Customer Lifetime Values: Revisions for a Digital Retail Brand

By Shreya Ghosh, Data Science Manager at Restaurant Brands International

Innovations in Data Science have increased not only the amount of consumer data available to brands, but also the methods in which this data can be measured.  Data Scientists in the retail industry are no longer limited to counting coupons and moreover, can focus on what makes individual customers return to purchase time and time again.  Shreya Ghosh, Data Science Manager at Restaurant Brands International, discusses the popular types of customer segmentation while expressing the ways in which new applications of data collection have vitalized brands’ understanding of their most valuable customers. 

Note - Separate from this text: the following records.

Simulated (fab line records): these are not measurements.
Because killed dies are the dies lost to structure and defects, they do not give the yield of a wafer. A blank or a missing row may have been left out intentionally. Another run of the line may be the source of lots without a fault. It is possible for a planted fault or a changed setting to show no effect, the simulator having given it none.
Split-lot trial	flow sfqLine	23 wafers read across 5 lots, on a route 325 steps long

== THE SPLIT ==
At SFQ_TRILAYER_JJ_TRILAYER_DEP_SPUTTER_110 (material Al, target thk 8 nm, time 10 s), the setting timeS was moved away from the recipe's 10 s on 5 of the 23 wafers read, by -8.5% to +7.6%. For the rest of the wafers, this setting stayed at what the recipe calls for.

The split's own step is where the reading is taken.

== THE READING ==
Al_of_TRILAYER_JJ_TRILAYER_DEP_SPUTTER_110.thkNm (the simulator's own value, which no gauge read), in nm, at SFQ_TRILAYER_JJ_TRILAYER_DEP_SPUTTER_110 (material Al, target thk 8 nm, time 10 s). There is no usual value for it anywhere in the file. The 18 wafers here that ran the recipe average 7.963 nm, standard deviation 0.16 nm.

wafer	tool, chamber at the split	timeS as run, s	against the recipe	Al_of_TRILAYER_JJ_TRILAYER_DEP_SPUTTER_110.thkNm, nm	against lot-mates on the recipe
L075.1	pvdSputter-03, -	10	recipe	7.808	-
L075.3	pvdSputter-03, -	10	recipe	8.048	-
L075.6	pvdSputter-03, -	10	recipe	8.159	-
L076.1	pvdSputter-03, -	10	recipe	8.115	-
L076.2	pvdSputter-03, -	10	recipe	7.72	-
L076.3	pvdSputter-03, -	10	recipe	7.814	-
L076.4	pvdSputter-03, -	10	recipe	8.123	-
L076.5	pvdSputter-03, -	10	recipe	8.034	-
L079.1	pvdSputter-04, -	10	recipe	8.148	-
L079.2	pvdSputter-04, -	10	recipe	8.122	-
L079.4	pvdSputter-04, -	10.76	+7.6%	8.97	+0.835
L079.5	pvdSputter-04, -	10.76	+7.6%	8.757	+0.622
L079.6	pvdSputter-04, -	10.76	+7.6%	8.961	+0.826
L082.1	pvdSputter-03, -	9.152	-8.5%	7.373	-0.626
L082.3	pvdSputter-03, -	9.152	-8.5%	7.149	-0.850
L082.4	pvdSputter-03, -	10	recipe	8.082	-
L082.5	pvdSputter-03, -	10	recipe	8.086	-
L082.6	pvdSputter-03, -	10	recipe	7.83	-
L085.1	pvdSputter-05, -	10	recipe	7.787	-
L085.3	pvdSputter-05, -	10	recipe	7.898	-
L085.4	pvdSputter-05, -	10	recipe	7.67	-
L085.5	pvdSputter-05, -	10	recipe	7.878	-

Hello Everyone, my name is Shreya Ghosh. I have been working with Restaurant Brands International for the last year.  Restaurant Brands International might not immediately ring a bell, but we manage Tim Hortons Inc. in Canada as well as Popeye’s Brands of Quick Service Restaurants.  

After 65 years of being in business, Restaurant Brands International is finally looking into consumer data for the first time. We’ve undergone a huge shift in that we have apps now and you can buy products on our apps. So for the first time we can look at our customers and know what buying data looks like, which leads us to ask how to determine customer value, how can we use this information to drive our marketing and how much money should we invest in a customer. 

First off, it’s important to recognize that we do not have the funding that Uber does. We can barely convince upper management to spend on apps, so we can’t spend $300 acquiring a customer.  So how do we do it? We do it based on existing loyalty and also on our products. Knowing Customer Lifetime Value, which is the amount of value a customer can provide us within a given timeline (we’ve been working with a year) allows us to understand what products actually sell and what products drive frequency versus an increase in price. Some firms determine response time based on Customer Lifetime Value, but we definitely do not do that.  If you want a burger, no matter who you are, we will get it to you. 

Customer Lifetime Value is a metric that can be used for any brand, but we are a retail brand.  We are looking at the digital part of our retail brand, specifically, to pair users with values.  Customer Lifetime Value can be complicated to calculate. There are at least ten different formulas involved and each business has a different way of using the formulas.  Honestly, the “right” mathematical formula to use depends on how your business is set up. There are contractual settings that are relevant when you are using a subscription service like Netflix and then there are non-contractual settings. Cars and homes are examples of non-contractual settings because you’re not likely to be purchasing a new car or a home every month.  

As for us, we fall under the category of continuous purchases because as a retail company, we have a lot of daily behavior.  There obviously isn’t a contract in that we will not penalize you if you don’t buy a coffee from Tim Hortons tomorrow and switching costs are also pretty low.  These metrics are wonderful for the customer, but terrible for the data scientist involved. I have no clue the user does on the app or when they are defecting in this case.  All of this is based on approximations.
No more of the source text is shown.